MySQL replication issues after a power outage

disaster-recoveryMySQLmysql-replicationreplication

After a power outage at our data centre, the slave MySQL databases are struggling.

This is in the logs for one of the slaves:

100118 10:05:56 [Note] Slave I/O thread: connected to master 'repl@db1:3306',  replication started in log 'bin-log.004712' at position 724207814
100118 10:05:56 [ERROR] Error reading packet from server: Client requested master to start replication from impossible position ( server_errno=1236)
100118 10:05:56 [ERROR] Got fatal error 1236: 'Client requested master to start replication from impossible position' from master when reading data from binary log
100118 10:05:56 [Note] Slave I/O thread exiting, read up to log 'bin-log.004712', position 724207814

And the console shows a little more detail:

mysql> show slave status \G;
*************************** 1. row ***************************
             Slave_IO_State:
                Master_Host: db1
                Master_User: repl
                Master_Port: 3306
              Connect_Retry: 10
            Master_Log_File: bin-log.004712
        Read_Master_Log_Pos: 724207814
             Relay_Log_File: mysqld-relay-bin.000105
              Relay_Log_Pos: 98
      Relay_Master_Log_File: bin-log.004712
           Slave_IO_Running: No
          Slave_SQL_Running: Yes
            Replicate_Do_DB: mmplive1,mmpjcr,fui
        Replicate_Ignore_DB:
         Replicate_Do_Table:
     Replicate_Ignore_Table:
    Replicate_Wild_Do_Table:
Replicate_Wild_Ignore_Table:
                 Last_Errno: 0
                 Last_Error:
               Skip_Counter: 0
        Exec_Master_Log_Pos: 724207814
            Relay_Log_Space: 98
            Until_Condition: None
             Until_Log_File:
              Until_Log_Pos: 0
         Master_SSL_Allowed: No
         Master_SSL_CA_File:
         Master_SSL_CA_Path:
            Master_SSL_Cert:
          Master_SSL_Cipher:
             Master_SSL_Key:
      Seconds_Behind_Master: NULL
1 row in set (0.00 sec)

ERROR:
No query specified

Looking at the bin logs on the master, we have:

-rw-rw---- 1 mysql mysql  724200412 Jan 18 09:22 bin-log.004712
-rw-rw---- 1 mysql mysql       1904 Jan 18 09:27 bin-log.index
-rw-rw---- 1 mysql mysql    5046830 Jan 18 11:22 slow-log
-rw-rw---- 1 mysql mysql  198249613 Jan 18 11:24 bin-log.004713
  1. The Slave status shows that the Exec_Master_Log_Pos and Read_Master_Log_Pos are both 724207814, for then binary log bin-log.004712. It is my understanding that this value is the byte position in the binary log file.
  2. That bin-log.004712 file is only 724200412 bytes, so the slaves think that they've done 7402 bytes more work than has actually been persisted in the file (which is on a ext3 fs, RAID-10, RHEL5). Hence the error message about impossible log position, etc.
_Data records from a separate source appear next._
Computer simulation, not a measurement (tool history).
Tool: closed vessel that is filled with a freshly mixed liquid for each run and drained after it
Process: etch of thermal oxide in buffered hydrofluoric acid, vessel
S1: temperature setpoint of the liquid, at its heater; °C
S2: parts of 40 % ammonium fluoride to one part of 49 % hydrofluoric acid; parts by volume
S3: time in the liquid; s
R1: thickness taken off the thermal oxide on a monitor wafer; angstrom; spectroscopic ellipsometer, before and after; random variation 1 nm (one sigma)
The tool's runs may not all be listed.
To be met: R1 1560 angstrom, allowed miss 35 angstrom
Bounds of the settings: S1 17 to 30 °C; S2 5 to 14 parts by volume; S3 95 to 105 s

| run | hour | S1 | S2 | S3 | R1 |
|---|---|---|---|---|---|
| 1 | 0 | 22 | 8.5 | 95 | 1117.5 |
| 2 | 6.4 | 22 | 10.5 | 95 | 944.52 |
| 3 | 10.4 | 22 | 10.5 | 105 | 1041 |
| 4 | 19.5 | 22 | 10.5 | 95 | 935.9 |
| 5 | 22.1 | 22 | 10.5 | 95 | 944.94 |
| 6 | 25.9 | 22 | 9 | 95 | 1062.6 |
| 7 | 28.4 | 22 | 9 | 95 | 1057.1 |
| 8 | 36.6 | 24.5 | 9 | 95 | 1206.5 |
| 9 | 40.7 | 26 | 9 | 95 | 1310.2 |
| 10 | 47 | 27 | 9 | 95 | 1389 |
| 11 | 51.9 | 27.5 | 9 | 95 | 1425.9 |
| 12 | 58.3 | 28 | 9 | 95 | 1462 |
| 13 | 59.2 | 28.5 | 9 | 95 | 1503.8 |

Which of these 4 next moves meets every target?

What's the best way to fix the slaves?

Options I'm considering:

  1. Setting each slave to point at position 0 in the next bin-log file (bin-log.004713) and let them go, but I'm not sure how safe that is, or how much data might be lost.
  2. Do I instead need to do a full backup and restore (with presumed associated downtime due to table locks on the InnoDB tables)? I'd like to avoid that if possible.

UPDATE:

I missed off another option: to point each slave executed position back a little bit, so that it would try replicating commands that it had already processed from bin-log.004712.

Best Answer

I went for the first option.

That worked up to the point where the slave started trying to do inserts that conflicted with the primary keys. The slave had done more work than the master bin-log had persisted, as previously mentioned. One aspect I didn't anticipate was that the slave contained data that wasn't in the master; i.e. the slave persisted some transactions before the power outage that the master HAD NOT persisted.

Since for my case, these transactions weren't payment-related or similar, I chose to delete the data from the slave (thereby losing some data that had happened, but which didn't exist in the master) and then let replication run again. This brought the slaves completely up to date. If the data had been more important, we have auto-increment offsets sufficient to give us some wriggle room for manually wrangling the data and ensuring referential integrity was not compromised. Thankfully we didn't need to do that in this case.

For a machine in (passive) master-master configuration which was in this predicament, I chose a similar approach. By passive master-master, I mean that we have an active master (serverA) which is where all the writes go, and a passive master (serverB) that is in place to allow for schema updates to take place with zero downtime. The data in active master (serverA) was chosen as the true values, despite knowing that this meant we lost a couple of persisted transactions which weren't deemed important.

  • Changed the log file and position on the slave.

    CHANGE MASTER MASTER_LOG_FILE='bin-log.004713', MASTER_LOG_POS=0; -- on serverB
    
  • Restarted slave replication on the passive master (serverB) until it failed with primary key constraint violations, as with the other slaves.

     START SLAVE; -- on serverB
    
  • Stopped slave replication from the passive master (serverB) to the active master (serverA).

    STOP SLAVE; -- on serverA
    
  • DELETE the rows on the slave (serverB) which didn't exist in the master on serverA.

    DELETE FROM SOME_TABLE WHERE ID IN (???,????); -- on serverB
    SHOW MASTER STATUS\G; -- get the new master log position on serverB
    
  • Move the active master (serverA) slave exec position to skip those deletes from the passive master (serverB).

    CHANGE MASTER TO MASTER_LOG_POS=???; --on serverA; use the value just obtained from serverB
    
  • Restart replication on both the active master (serverA) and passive master.

    START SLAVE; -- on both machines. serverA does nothing and serverB starts catching up.